This question is a small part of a bigger problem I am working on. Let $h(p)$ be the binary entropy function. That is, for $p \in (0,1)$ $$h(p) = -p\log_2(p) - (1-p)\log_2(1-p)$$
Define the convolution of $p$ and $q$ $\quad 0\leq p,q\leq 1$ as $$p*q = p(1-q) + q(1-p)$$
Now consider the function $f:[0,1/2)\to\mathbb{R}$ $$f(x) = \frac{h(p*x) - h(x)}{1-h(x)}$$
I need to show its minimum value is $4p(1-p)$. When I tried the usual differentiation method, I was unable to isolate the variables. Hence I am looking for an alternate method. Here are some observations that may prove useful:
- $h(p*x)$ is a monotone increasing function for $x \in [0,1/2)$. It varies from $h(p)$ to $1$.
- $h(x)$ is symmetric about $x=1/2$, is a concave function and achieves its maxima at $x=1/2$ where it equals $1$.
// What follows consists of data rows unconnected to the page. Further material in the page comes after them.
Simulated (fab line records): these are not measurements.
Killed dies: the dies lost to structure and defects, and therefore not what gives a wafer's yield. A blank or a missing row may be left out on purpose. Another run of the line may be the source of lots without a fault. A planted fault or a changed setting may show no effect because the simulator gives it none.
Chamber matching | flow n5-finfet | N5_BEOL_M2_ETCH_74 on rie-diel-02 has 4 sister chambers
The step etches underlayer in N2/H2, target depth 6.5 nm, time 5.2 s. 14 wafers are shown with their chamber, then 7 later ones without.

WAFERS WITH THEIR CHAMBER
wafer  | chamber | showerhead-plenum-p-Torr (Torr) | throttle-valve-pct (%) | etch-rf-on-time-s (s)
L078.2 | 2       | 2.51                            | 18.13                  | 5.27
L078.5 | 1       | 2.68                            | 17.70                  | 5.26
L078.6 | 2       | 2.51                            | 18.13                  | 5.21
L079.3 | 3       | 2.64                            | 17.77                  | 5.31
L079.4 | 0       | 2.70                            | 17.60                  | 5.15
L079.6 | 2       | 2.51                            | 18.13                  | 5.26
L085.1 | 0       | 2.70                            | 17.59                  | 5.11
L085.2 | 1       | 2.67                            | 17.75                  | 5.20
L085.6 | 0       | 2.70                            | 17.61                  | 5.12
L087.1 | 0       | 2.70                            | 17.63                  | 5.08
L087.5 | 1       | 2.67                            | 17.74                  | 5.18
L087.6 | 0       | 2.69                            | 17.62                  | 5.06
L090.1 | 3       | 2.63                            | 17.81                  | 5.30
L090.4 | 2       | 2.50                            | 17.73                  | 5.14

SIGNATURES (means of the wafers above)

- $*$ is commutative and associative. Also, $1-p*x = (1-p)*x$
- $4p(1-p) = 2(p*p)$
Let me know your thoughts on approaching this. If you need more information, let me know in comments. Thanks.
Edit: Bonus: If we/I are able to resolve this, I will include the main problem as part of my answer.